-
2006-08-20
randhol
Hi
I found a bug in dokuwiki 0.0.20060309-5. I also tracked it down so it should be easy to fix if you agree with me.
Now the bug occurs if you have a section that starts with a number or that is not written in ascii like:
===== 9th =====
===== Γεια =====
etc...
the _headerToLink function in inc/parser/xhtml.php will create a ascii only anchor or id for these section and will strip the numbers at the start.
This is fine. A TOC in the same page will also work just fine.
However, the problem is when one write [[#9th]] or [[somepage#Γεια]] as a local link. When cliking on the link one jump to the correct page, but not the correct place inside the page.
The reason for this is that in the function internallink the 9th and Γεια are not transcoded with _headerToLink.
In the internallink function it is written:
//keep hash
if($hash) $link['url'].='#'.$hash;
This should be changed to:
//keep hash
if($hash) {
$hash = $this->_headerToLink($hash);
$link['url'].='#'.$hash;
}
because $hash needs to be transcoded the same way as the sections were in order to refer to the same location.
HTH
Preben
-
2006-08-22
ChrisS
I can't help thinking this is really only a partial description of the problem and the solution.
_headerToLink by its nature can create the same "base" string from many different input strings. The fragment IDs generated for a page's TOC and header overcome duplicates by attaching a unique number to fragments with the same base string. The above description and solution don't take this into account. I.e. the solution described will generate an existing fragment identifier, but it may not be the correct one.
A complete solution would be to store the entire TOC, including both original section text and processed fragment ids in the page metadata (which I think has been mentioned before as desirable) and to reference that data to retrieve the correct fragment id.
A workable solution, is to require users to copy/paste a link from the page TOC.
-
2006-08-22
randhol
That I agree with, but how does the TOC calculate the right name? I have only looked at parts of the code. Anyway, to require to copy/paste links from a TOC Bad Solution[tm].
Firstly, wikis are meant to be highly dynamic and not involve intricate technical tricks to get them to work. I mean wikis are meant to be an easy system to add content not layout and functionality.

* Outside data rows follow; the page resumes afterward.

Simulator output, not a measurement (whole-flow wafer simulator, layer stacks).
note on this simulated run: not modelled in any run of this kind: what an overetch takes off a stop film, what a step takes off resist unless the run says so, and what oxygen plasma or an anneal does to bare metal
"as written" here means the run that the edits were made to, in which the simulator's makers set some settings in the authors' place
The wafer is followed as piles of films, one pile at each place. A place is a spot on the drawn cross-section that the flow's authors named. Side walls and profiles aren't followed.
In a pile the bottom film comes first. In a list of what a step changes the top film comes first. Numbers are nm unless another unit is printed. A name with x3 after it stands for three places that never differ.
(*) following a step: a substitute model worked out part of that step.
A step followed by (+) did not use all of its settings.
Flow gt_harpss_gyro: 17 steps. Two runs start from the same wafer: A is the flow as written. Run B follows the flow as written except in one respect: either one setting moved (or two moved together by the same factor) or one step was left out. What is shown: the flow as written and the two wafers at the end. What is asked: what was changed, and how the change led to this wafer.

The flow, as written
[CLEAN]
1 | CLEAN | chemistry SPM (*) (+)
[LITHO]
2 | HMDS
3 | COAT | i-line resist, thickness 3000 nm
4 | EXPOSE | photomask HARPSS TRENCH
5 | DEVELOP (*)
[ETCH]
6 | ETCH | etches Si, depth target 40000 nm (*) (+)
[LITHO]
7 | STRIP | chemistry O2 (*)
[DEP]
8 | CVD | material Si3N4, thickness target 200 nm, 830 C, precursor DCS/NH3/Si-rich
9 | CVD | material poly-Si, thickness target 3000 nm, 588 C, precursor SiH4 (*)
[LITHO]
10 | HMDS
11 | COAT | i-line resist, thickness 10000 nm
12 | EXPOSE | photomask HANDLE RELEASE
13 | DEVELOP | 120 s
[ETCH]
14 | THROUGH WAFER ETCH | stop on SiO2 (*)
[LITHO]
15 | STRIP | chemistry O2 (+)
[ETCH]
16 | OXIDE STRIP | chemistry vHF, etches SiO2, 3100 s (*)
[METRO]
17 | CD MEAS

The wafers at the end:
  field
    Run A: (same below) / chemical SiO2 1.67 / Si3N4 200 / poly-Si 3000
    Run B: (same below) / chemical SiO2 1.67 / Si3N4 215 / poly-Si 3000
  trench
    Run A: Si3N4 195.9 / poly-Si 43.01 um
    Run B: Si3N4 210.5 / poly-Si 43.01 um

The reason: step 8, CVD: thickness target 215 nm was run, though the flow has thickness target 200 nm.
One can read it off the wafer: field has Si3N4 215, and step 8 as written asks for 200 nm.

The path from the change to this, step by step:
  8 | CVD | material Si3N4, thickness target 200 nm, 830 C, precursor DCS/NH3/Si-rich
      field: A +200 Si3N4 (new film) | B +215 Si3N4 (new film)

Secondly, how can one know that _headerToLink will generate the same unique number each time? As you say, in case of a conflict it generates a unique number and as one cannot call _headerToLink to get the same number in the internallink, then one cannot know which number the page will have once the cache is flushed. So the link won't work again.
But one thing that I don't understand is why do one need to do the conversion in the first place? Why do _headerToLink need to first convert the link to ascii and then strip all numbers. Why can't we use UTF-8 or better? I don't see why we cannot use the string as it is? Links are certainly working in this way. I mean I can make a page named Γεια and dokuwiki handles this correctly.
-
2006-08-22
randhol
OK I now have a improved solution. If one do the change I suggest above and then change the _headerToLink function to be simply:
function _headerToLink($title,$create=false) {
return rawurlencode(utf8_strtolower($title)); //alternatively remove the rawurlencoding
}
Then it works. I don't see why one need to care about if people write two sections in the same page with the same name. One should rather show that this doesn't work as the TOC will go to the first so that one changes the name of the first or second section...
PS: Why isn't utf8_strtolower used in xhtml.php in stead of strtolower?
-
2006-08-22
randhol
ARG! I see now that this doesn't work if there are spaces in the section header as spaces are not replaced my underscore. OK, some more digging in the source then...
I'll be back :-)
-
2006-08-22
ChrisS
Preben, its a little more complex than that.
e.g.
1. Project #1
1.1 Project Team
2. Project #2
2.1 Project Team
The headings are different, but _headerToLink() will generate the same base fragment.
I believe the a similar thing can happen with the conversion from non-ASCII utf-8 text to ascii. Different text can generate the same fragment.
As to your earlier question regarding the character restrictions, its tied in with the HTML and XHTML rules for id attributes. I looked into this earlier today. My thought is it may be feasible to have a switch(*) allowing utf-8 characters in the fragment identifier. They are allowed under XHMTL (not under HTML).
(*) iirc, there already is a config setting which governs the characters allowed in page IDs. Using that switch in _headerToLink() may make sense.
-
2006-08-22
randhol
I see. For the above examples you wrote only the # causes problems. The others work. However that could be fixed by patching the link parser? And also replacing spaces and # with underscores. HTML isn't generally strict, so it shouldn't much matter what it allows or not? If HTML doesn't allow HTML then it is obsolete IMHO. Isn't dokuwiki also XHTML?
Dokuwiki isn't much use to me if it doesn't support utf-8. I need something that works for utf-8 so this is why I would like to help find a solution. :-)
-
2006-11-04
ChrisS
patches created for devel version.
see patches "no forcing of ASCII in section IDs".